China Returns U.S. Drone Seized in South China Sea

U.S. destroyer South China Sea
A U.S. destroyer operates in the South China Sea as part of the Bonhomme Richard Expeditionary Strike Group (ESG) in the South China Sea on October 13. China has returned a U.S. drone seized in the disputed region. Courtesy Diana Quinlan/U.S. Navy/Handout via Reuters

China has returned a U.S. submarine drone that it seized in the disputed South China Sea, according to a statement from the Chinese defense ministry.

A Chinese naval vessel seized the unmanned underwater vehicle (UUV) on Thursday about 50 nautical miles northwest of Subic Bay, in a part of the sea that is administered by the Philippines.

The Pentagon said the drone was operating lawfully in international waters and was clearly marked as U.S. property, and U.S. President-elect Donald Trump accused China on Saturday of "stealing" the drone. Beijing said that it had taken the drone to examine it, believing that it may have posed a threat to passing vessels and said that Washington had "hyped up" the incident.

The defense ministry statement said that after "friendly consultations," the UUV had been handed over around midday local time on Tuesday.
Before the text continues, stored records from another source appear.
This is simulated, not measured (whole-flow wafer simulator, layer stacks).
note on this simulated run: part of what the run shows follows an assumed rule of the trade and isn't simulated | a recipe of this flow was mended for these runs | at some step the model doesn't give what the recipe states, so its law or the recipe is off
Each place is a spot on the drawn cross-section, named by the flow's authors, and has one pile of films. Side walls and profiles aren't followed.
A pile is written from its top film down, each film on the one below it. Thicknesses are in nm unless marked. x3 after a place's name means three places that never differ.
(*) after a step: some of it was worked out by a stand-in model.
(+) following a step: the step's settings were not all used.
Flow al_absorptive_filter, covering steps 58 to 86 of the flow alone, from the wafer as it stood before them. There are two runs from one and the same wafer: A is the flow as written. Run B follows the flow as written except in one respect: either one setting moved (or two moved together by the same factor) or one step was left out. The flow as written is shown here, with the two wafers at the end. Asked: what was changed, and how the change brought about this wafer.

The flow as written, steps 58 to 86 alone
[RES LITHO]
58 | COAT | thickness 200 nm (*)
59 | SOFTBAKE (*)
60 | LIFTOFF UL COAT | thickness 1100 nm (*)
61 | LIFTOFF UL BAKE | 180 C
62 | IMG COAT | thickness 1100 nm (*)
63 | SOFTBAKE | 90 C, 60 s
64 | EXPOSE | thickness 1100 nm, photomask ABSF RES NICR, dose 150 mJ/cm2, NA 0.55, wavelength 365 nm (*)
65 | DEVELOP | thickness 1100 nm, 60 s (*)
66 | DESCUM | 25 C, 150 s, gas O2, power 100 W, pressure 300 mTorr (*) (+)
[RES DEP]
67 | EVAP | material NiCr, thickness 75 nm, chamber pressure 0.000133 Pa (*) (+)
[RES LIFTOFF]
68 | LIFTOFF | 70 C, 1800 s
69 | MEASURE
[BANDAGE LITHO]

The South China Sea is a contested region, with China claiming territorial rights over most of the sea but other smaller countries—including Vietnam, the Philippines, Malaysia, Brunei and Taiwan—all having competing claims.

The United States said that it would continue to "fly, sail, and operate in the South China Sea" where permitted by international law.

The incident may provide a preview of how China-U.S. relations will progress once Trump takes office on January 20. Trump has adopted a more aggressive tone towards Beijing, accusing China of building a "massive military complex" in the South China Sea and of purposefully devaluing its currency, making it harder for U.S. companies to compete with Chinese manufacturers.

The U.S. president-elect also accepted a call from Taiwanese President Tsai Ing-wen, the first of its kind in over 40 years. Beijing considers Taiwan to be a rogue breakaway province and the Chinese Foreign Ministry said it had lodged "stern representations" with the United States over the call.